In Kentucky there's evidence of the first humans living on the water, using its clay to make containers for the food they caught within it. Illinois offers glimpses into the industrial past in its towns — some affluent, others nearly abandoned; and the city of Hannibal, Missouri, tells more fantastical tales of the most famous fictional characters to emerge from the region — Tom Sawyer and Huckleberry Finn.
You'll never forget ... Wading through the shallows in Itasca State Park — it's hard to believe this is the source of the same wide river you've followed from where it spools into the Gulf of Mexico.
Insider tip: Include a stay in one of the plantation houses in Louisiana: Oak Alley Plantation in Vacherie (oakalleyplantation.com) is recommended, while Whitney Plantation (whitneyplantation.com) offers a brutally frank tour about the history of slavery.
How to do it: Fly in to New Orleans, via LA, San Francisco, or Houston and out from Minneapolis-St Paul (or vice versa).
— Phoebe Smith
3. Paris to the Riviera
The 1078km Route Nationale 7, from Paris to the Riviera, is France's equivalent of Route 66: a legendary road symbolising liberty and insouciance.
Why it's special: Before the war, the Route Nationale 7 (RN7) was used by the well-heeled heading for hedonism. When the Autoroute du Soleil opened in 1974, the RN7 became a byway and lost its identity; but now it is tempting travellers back for quieter motoring.
Unlike the autoroutes, it weaves you into French life and the landscape, from the Fontainebleau forest to the sauvignons of Sancerre and Pouilly-Fume, and then into the Rhone Valley, Montelimar — the capital of nougat — Avignon and Aix-en-Provence.
The Med is eventually spotted at Frejus, from where you may tootle along the coast to Menton. With palms and panache, the full-stop to the RN7 couldn't be in a lovelier spot.
You'll never forget ... The first sight of the sea as you curve into Frejus, sparkling with an intensity that suggests you're witnessing the Creation.
Insider tips: Valence has become a gastronomic centre for the Rhone valley; most notable are Maison Pic (anne-sophie-pic.com), Baptiste Poinot's Flaveurs (flaveurs-restaurant.com) and Masashi Ijichi's well-hidden La Cachette.

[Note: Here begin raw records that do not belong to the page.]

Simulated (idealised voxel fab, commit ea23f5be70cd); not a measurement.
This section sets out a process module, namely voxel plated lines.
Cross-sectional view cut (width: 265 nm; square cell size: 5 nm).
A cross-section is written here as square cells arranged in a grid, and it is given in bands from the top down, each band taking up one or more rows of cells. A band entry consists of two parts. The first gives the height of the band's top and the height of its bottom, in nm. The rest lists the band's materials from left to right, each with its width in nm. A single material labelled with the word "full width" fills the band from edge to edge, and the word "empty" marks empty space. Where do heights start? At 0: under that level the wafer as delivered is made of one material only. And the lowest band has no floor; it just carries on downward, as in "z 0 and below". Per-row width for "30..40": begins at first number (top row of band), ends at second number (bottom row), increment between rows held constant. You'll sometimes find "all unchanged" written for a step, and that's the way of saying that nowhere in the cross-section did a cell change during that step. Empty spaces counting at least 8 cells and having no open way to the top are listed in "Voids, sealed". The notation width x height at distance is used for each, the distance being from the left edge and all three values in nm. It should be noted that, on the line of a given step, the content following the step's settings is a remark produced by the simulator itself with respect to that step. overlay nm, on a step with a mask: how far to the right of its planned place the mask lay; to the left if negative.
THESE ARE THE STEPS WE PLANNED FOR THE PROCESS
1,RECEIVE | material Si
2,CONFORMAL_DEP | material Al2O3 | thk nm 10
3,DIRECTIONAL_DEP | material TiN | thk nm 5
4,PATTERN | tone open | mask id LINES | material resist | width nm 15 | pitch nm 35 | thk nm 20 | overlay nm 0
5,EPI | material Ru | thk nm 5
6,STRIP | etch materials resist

How to do it: Fly to Paris, then drive to Fontainebleau and beyond. Stay en route near Sancerre, La Cote des Monts Damnes at Chavignol; at Le Crozet, the lovely Maison Dauphin B&B (maisondauphin.fr); in Avignon, La Mirande (la-mirande.fr), in St Maximin, the Couvent Royal (hotel-lecouventroyal.fr).
— Anthony Peregrine
4. Canada's amazing Alaska Highway
From Canada to Alaska, through some of the wildest landscapes in North America, this epic highway offers one of the greatest road trips in the world.
Why it's special: The 2232km highway winds through the lonely forests of British Columbia, climbs the Rockies into the majestic wilderness of the Yukon — look out for bears — and continues north to Dawson Creek and past the Kluane mountains towards Fairbanks, Alaska. There are few places in North America built on this scale, and nowhere a highway threads through landscapes this varied, this awe-inspiring or this long: mountain, forest, lake, river — they just keep on coming, mile after majestic mile.
Completed in 1942, the road was built to forestall a possible Japanese invasion from the north. After the war, when it was opened to public traffic, its gruelling terrain saw it dubbed the "graveyard of the American automobile". Things are easier today, but this is still a breathtaking journey.
You'll never forget ... The splendour of the scenery.
Insider tip: No time to drive the entire highway? Dawson Creek to Whitehorse (1404km) is a popular, shorter route. The old Klondike goldfields at Dawson City in the Yukon are worth the extra detour.
How to do it: Fly to Dawson Creek Regional Airport, via Vancouver and Prince George, with Air Canada. Pick up a car or camper and explore independently.
— Tim Jepson
5. The Wild Atlantic Way
Ireland's coastlines are something special — and the shores of Sligo and Mayo are perhaps the most special of all. Wide, white beaches, high mountains, and deeply rooted history make this a place of dreams.
Why it's special: The Wild Atlantic Way runs from the Inishowen peninsula in Donegal to Kinsale, Co Cork. You can drive the whole 2,500km in a week if you go at breakneck speed; allow two for a more leisurely approach.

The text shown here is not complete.